Controversial Doncaster fracking site could heat 125,000 homes if ban lifted, says boss

A controversial fracking site near Doncaster could heat 125,000 homes its boss has said, if a Government ban is lifted.

By Darren Burke
Monday, 14th March 2022, 11:14 am

IGas was given permission to develop a site near Misson in 2016 for shale gas – but in 2019 the Government introduced a moratorium on fracking across the UK.

A protest camp was set up outside the development in Springs Road and IGas is now planning to close its site by the end of the year.

But a boss has hit out at the Government and said that the firm could heat thousands of homes this year if plans were given the go-ahead.

Sign up to our daily newsletter

A protest camp was set up outside the site in Misson.
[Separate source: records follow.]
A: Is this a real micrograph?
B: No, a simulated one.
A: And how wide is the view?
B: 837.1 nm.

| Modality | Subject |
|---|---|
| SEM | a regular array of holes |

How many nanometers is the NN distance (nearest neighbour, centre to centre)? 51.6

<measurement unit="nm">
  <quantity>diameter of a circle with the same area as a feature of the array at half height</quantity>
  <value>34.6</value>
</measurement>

IGas development director Ross Glover told The Mail on Sunday: "There is a significant need for gas and we believe we can help, and much quicker than we originally thought.”

“But we need a streamlined regulatory system which will enable us to get this going.”

Another fracking firm, Cuadrilla, is preparing to seal its two wells in Lancashire with work due to begin this week. The Government’s Oil and Gas Authority has set a legal deadline of June 30 to seal the wells.

Last week, fracking industry leaders presented the case for shale gas extraction to an audience of MPs in the Commons.

IGas has said it could prepare a planning application within weeks to extract shale gas in Misson, which could be used to heat up to 125,000 homes.

It is estimated that if the site were fully developed, it could create ten wells that would produce between 60 billion and 80 billion cubic feet of shale gas.

Planning permission for the site ran out in 2020 and an application to extend it was refused. IGas plans to close the site formally at the end of the year.

In 2018, protesters set up camp outside the side in protest at the plans.

One said at the time: “I think fracking is totally unacceptable - its not needed and its not welcome."

Residents expressed fears about noise pollution, water contamination, the impact on the site of special scientific interest, lorry routes and air pollution, the effect on local house prices and concerns that drilling would detonate unexploded ordnance on the former Cold War missile launch site where drilling was to be carried out.